Len Fehskens writes:

>But the fundamental question for me is does it [music] mean the same thing
>to everyone who listens to it?  I would argue that the extent to which the
>"meaning" of music is consistently shared is considerably less than other
>forms of language or communication.

The whole question of 'meaning' itself - whether musical or otherwise -
is truly a profoundly vexed issue.  I would disagree that the notion of
meaning was EVER cut and dry, regardless of whether we were discussing
Bach, or Shakespeare let alone Mallarme.

The lack of razor sharp mechanical specificity in musical language is no
more an argument against it being a language than it is an argument for
music being "meaningless".  If such specificity is the first prerequisite
of a language then mathematics would be far more worthy of being called a
language than English or French.  Yet even in mathematics we have the
example of irrational numbers such as the square root of a negative number
- an example of a profoundly abstract mathematical concept with far
reaching consequences (as shown by fractal geometry and chaos theory).

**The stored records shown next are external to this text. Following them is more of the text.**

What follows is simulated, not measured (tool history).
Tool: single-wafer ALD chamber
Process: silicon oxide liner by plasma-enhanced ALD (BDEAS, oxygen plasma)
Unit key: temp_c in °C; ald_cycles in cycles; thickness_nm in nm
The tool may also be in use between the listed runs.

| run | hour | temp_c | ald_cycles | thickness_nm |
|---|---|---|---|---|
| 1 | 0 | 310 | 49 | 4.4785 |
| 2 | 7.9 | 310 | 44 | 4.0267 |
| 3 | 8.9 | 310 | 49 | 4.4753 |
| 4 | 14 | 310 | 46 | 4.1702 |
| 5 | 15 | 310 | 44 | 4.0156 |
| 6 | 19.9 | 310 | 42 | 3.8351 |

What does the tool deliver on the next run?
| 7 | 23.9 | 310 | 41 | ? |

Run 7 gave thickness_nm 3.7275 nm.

Any notion that a language has to operate rigidly within the subject-object
differentiation in order to be worthy of being called a language is a
prejudice that must be laid to rest.  For a language to be a language it
need NOT be slavishly subordinating itself to a concretely defined external
entity to which the language "points" in order to become the undistorted
reflection of that external reference point.  Music as a language need not
be subordinating itself to such an external reference point - namely a
"program" - in order to convey it's meaning.  That music operates outside
of such subject-object differentiation does not make it any less a
language: it requires no "object" of its discourse.  That is to say
"meaning" is not slave to the subject-object differentiation.  Meaning can
be conveyed complete in itself without an external reference point.  To
repeat: the subject-object difference is every bit an accident of verbal
language as pitch-duration is of musical language.

The consequence of this is it means nothing that some people may see
a piece of music as being "happy" whereas others see it as "sad".  That
it conveys meaning first and foremost in its OWN terms is what matters.
How people attempt to translate that meaning into another language such
as French or English with expressions such as "happy", "triste" etc will
reflect the limited translatability of the musical language to a verbal
one.  That fact neither robs music of its status as a language nor renders
it meaningless.  In short music conveys its "meaning" musically.